2003 Seattle Annual Meeting (November 2–5, 2003)

Paper No. 10
Presentation Time: 1:30 PM-5:30 PM

THE LAST JOURNEY OF MERIWETHER LEWIS AND HIS FINAL RESTING PLACE


STARRS, James E., Forensic Sciences, George Washington Univ, Washington, DC 20052 and STEPHENS, George C., Earth and Environmental Sciences, George Washington Univ, Washington, DC 20052-0001, jstarrs@main.nlc.gwu.edu

Meriwether Lewis captained the Corps of Discovery in an epic transcontinental journey. In recognition of Lewis’ resourcefulness and leadership abilities, President Thomas Jefferson appointed him Governor of the Louisiana Territory, with its headquarters in St. Louis, Missouri. But just three years after the successful completion of his cross-country trek, Lewis died of gunshot wounds while on the Natchez Trace (an Indian pathway) in Tennessee while en route to Washington, D.C. His death and burial along the Natchez Trace have been shrouded in uncertainty and debate since its occurrence on October 11, 1809.
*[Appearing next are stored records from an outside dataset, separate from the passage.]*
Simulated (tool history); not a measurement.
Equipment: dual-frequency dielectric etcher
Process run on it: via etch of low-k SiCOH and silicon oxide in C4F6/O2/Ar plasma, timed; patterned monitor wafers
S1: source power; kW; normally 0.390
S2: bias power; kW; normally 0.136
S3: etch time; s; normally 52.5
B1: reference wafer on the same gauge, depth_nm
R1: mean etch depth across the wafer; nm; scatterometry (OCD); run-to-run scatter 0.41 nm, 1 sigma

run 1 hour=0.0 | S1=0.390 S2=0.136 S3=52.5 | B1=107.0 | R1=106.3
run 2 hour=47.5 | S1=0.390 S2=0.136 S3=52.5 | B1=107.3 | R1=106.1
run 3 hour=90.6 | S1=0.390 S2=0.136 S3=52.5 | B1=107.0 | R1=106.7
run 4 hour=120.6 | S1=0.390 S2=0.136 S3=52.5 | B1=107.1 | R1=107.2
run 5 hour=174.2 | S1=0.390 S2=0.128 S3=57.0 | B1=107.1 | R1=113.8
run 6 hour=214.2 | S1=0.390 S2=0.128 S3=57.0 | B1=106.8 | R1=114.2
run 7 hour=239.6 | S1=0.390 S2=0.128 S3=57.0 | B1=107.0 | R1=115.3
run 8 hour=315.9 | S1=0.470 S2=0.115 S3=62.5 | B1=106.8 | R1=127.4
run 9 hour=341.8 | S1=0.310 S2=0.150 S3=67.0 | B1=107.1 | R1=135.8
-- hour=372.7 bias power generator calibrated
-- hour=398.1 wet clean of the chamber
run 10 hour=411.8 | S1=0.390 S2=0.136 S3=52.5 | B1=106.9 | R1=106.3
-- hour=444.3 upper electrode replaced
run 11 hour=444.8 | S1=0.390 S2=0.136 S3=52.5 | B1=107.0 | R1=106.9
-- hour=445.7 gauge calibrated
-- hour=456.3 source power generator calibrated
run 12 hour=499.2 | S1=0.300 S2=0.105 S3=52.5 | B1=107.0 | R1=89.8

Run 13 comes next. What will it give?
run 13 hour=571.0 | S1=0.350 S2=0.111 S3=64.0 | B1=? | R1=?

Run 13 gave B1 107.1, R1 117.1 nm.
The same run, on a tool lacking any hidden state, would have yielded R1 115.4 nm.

This paper examines the trip taken by Lewis from his Governor’s residence in St Louis to the site of his death. Of principal concern is an analysis of the route chosen by Lewis from Chickasaw Bluffs (now Memphis) to the place where he died. What was it that motivated him and his freed slave, Pernod, to undertake a southeastern route from Memphis taking him out of the line of direct travel to Washington, D.C.?

However this last journey may have been planned, it is known that his burial place is graced by a broken shaft monument constructed in 1848 by a grant from the Tennessee legislature of $500. The monument was built with a total height of 20.5 feet comprised of an eight-foot high pyramidal base of local limestone. A four-foot square plinth tops the base and supports an eleven-foot high shaft of marble. Where the shaft joins the plinth it has a base diameter of 2.5 feet.

The monument site became the locus for the burial of more than 100 persons from the immediately surrounding area. In order to determine the location of these other burials as well as the grave of Lewis, presumptively under the monument, ground penetrating radar (GPR) scans were conducted under the supervision of the authors.

Over the years the monument has suffered damage from natural as well as human causes to the extent that it was completely dismantled and reconstructed in the late 1990s. The alterations necessitating the reconstruction will be described. On the possibility that permission might be secured to exhume the remains of Lewis to evaluate whether his death was by suicide or not, the soil pH, the water table level, depth of soil cover and other geological factors were evaluated in order to predict the possible state of preservation of the remains.